Microsoft Fabric : What’s behind the Capacity Metrics App ?

The new Capacity Metrics App used to monitor capacity usage can raise numerous questions: the KPIs displayed and their explanations are complex.  Decrypting it requires an understanding of key concepts about executing a Power BI Report.

Let’s begin by analyzing a Power BI report’s behavior on the Desktop App and comparing it to deploying this report to a premium capacity on powerbi.com. Later, we will expand this analysis to an enterprise environment where multiple users use multiple reports at the same time.

What does calculating report visuals involve?

Here is the report developed for our use case : A report made of one title, 2 filters, 3 cards, 3 graphs and 1 table, that makes 10 visuals in total.

While some measures used in this report could be optimized, for demonstration purpose, large calculation will help us understand the capacity behavior.

Each report is made of one or more visuals. Visuals interacting with data or measures generate one or more DAX instructions evaluated by the Power BI Engine for display.

Let’s focus on one single visual : Power BI sends DAX instructions to two engines, each with specific roles :

  • The first engine is the Formula Engine : it is capable of translating the DAX queries to be read by the second engine. This engine is the brain of Power BI, calculating complex queries, but executing it sequentially as it is mono-threaded.
  • The second engine is the Storage Engine : it’s role is to interact with data (stored locally in the semantic model, or located on the data source in Direct Query). This engine can only execute simple calculations, trying to return aggregated data to the Formula Engine. If the query sent is too complex, then Storage Engine calls the Formula Engine back with full data (a callback), with impacting performance. This second engine can parallelize queries as it is multi-threaded.

For each visual, the queries evaluation and it’s execution time can be intertwined depending on the measures. The query parallelism impacts the rendering time : one user can wait 2.5 seconds to have a feedback, but the Storage Engine can parallelize 8 queries, each taking 1 second.

The critical aspect here is that in a Power BI capacity or a Power BI Desktop File, the engine working time is a sum of the calculations done, and some calculation can be parallelized : it’s cost can be 8 seconds to complete, but can be displayed in 2,5 seconds.

How to determine the calculation time and the duration of one request ?

In order to determine the calculation time of a visual, it is possible to use DAX Studio, and its query traces.

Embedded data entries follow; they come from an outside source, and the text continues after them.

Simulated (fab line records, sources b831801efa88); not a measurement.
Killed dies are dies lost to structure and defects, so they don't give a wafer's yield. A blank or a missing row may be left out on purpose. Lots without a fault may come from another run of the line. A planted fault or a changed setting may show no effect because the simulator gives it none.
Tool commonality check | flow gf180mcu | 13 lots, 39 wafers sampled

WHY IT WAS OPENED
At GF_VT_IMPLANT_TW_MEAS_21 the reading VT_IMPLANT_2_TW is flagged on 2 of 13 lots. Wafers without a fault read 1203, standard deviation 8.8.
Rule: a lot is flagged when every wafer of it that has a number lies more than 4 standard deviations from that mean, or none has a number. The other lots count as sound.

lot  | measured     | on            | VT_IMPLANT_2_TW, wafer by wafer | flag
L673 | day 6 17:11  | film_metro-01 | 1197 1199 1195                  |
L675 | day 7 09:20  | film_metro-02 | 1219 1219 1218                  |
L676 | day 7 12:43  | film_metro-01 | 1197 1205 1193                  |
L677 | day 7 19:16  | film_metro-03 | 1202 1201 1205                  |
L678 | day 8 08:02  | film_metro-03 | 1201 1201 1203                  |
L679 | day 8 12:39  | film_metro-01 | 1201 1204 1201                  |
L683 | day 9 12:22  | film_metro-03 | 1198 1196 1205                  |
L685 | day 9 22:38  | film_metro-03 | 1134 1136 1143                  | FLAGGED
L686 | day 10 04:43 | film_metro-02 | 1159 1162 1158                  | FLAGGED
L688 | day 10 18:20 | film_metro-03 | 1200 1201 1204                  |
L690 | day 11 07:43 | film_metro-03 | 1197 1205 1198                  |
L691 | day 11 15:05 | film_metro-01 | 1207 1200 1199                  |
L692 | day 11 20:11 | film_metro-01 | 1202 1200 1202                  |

In our case, here is the collected content : we had 1 title, 2 filters, 3 cards, 3 diagrams and 1 table, 10 visuals. On these 10 visuals, only 7 generates DAX queries (title and slicers do not interact with data and measures). We have 7 DAX queries listed here :

We notice that the execution time varies from 3.1 to 17.1 seconds. Let’s take a query randomly from the list, and restart it : the query takes 1 837 milliseconds (ms) in total. In details, we have 38 ms of Formula Engine, and 1 799 ms of Storage Engine. But the storage generates 11 queries, and can be sent parallelly with a total calculation time of 11 063 ms of calculation. This demonstrates the difference between duration time and the actual calculation time (CPU Time) for this visual.

The real cost of a query in term of milliseconds is a sum of the Formula Engine and the Storage Engine time. We can also notice that there are queries in bold text, that indicates a callback, limiting performance.

Is it possible to obtain the calculation time and duration of the queries of a report sent to powerbi.com ?

Once the report and it’s semantic model (formerly called dataset) is published to the capacity, it is possible to realize the same analysis of the execution times via Log Analytics. When deploying this service in Azure, it is possible to get the two KPIs presented above for a specific workspace. Displaying the report on a web page triggers 7 queries, their effective duration (DurationMs), and their real engine calculation time (CpuTimeMs). For instance, one query lasts 8 188 ms, consuming 25 891 ms of CPU Time on my powerbi.com capacity.

But what is the with connection with the capacity metrics app ?

Understanding that the time an analyst waits to display a report differs from its runtime on the Power BI engine helps in interpreting the KPIs displayed on the metrics app. Here, we’ve only focused on the report’s display time, not its data refresh. Report usage are considered as interactive operations, while semantic model refresh are considered as background operations. This article focuses only on interactive operations. Here’s what occurred on the capacity receiving these queries :

The table at the bottom displays at the semantic model level two indicators : CU (s) and Duration (s).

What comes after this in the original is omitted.